Electron Energy-Loss Spectroscopy and the Electronic Structure of ABO3 Ferroelectrics: First Principle Calculations

TL;DR

This study combines first-principles calculations and experimental EELS to analyze how the electronic structure of ABO3 ferroelectrics evolves across different crystal symmetries, highlighting the role of BO6 octahedra.

Contribution

It provides a detailed comparison of theoretical and experimental spectra, revealing electronic fingerprints for each phase and demonstrating the influence of BO6 octahedra on energy spectra.

Findings

Electronic spectra vary with crystal symmetry changes.

Theoretical and experimental spectra show good agreement.

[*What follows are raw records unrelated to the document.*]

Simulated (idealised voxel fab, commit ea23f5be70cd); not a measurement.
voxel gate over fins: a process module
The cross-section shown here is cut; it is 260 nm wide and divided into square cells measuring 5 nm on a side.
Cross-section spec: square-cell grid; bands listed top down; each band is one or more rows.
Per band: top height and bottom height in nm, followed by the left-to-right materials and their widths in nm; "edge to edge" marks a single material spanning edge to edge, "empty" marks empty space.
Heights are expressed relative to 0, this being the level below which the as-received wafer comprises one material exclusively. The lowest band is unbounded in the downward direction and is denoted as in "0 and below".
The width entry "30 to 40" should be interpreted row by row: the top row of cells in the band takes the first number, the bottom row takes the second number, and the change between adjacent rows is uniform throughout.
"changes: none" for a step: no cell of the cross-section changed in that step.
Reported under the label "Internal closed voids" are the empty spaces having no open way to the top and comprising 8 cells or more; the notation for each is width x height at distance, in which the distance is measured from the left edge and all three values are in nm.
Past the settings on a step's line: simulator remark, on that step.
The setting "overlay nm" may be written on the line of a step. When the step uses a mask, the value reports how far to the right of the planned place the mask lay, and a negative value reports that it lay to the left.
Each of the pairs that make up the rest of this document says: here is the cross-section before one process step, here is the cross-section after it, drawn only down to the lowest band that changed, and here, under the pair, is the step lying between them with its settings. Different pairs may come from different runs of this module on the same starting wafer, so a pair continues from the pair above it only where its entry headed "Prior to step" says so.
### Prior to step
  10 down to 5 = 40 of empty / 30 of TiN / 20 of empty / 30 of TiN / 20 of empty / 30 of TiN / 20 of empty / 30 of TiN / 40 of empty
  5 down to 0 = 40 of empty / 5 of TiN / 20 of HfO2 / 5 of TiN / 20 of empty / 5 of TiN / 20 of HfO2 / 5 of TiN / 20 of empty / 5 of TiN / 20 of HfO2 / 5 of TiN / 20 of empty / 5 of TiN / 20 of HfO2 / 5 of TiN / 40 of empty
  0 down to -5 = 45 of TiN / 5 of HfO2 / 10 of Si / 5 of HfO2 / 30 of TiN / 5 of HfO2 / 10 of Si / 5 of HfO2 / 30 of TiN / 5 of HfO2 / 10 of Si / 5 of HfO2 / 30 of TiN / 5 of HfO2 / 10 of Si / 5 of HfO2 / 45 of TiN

Anomalous plasmon behavior observed near phase transition.

Abstract

The electronic structures of ABO3 ferroelectrics are calculated within the density functional theory, and their evolution is analyzed as the crystal-field symmetry changes from cubic to rhombohedral via tetragonal phases. Electronic structure fingerprints that characterize each phase from their electronic spectra are identified. We carried out electron-energy loss spectroscopy experiments by using synchrotron radiation and compared these results to the theoretical spectra calculated within DFT-LDA. The dominant role of the BO6 octahedra in the formation of the energy spectra of ABO3 compounds was demonstrated. Anomalous behavior of plasmons in ferroelectrics was exhibited by the function representing the characteristic energy loss in the region of phase transition.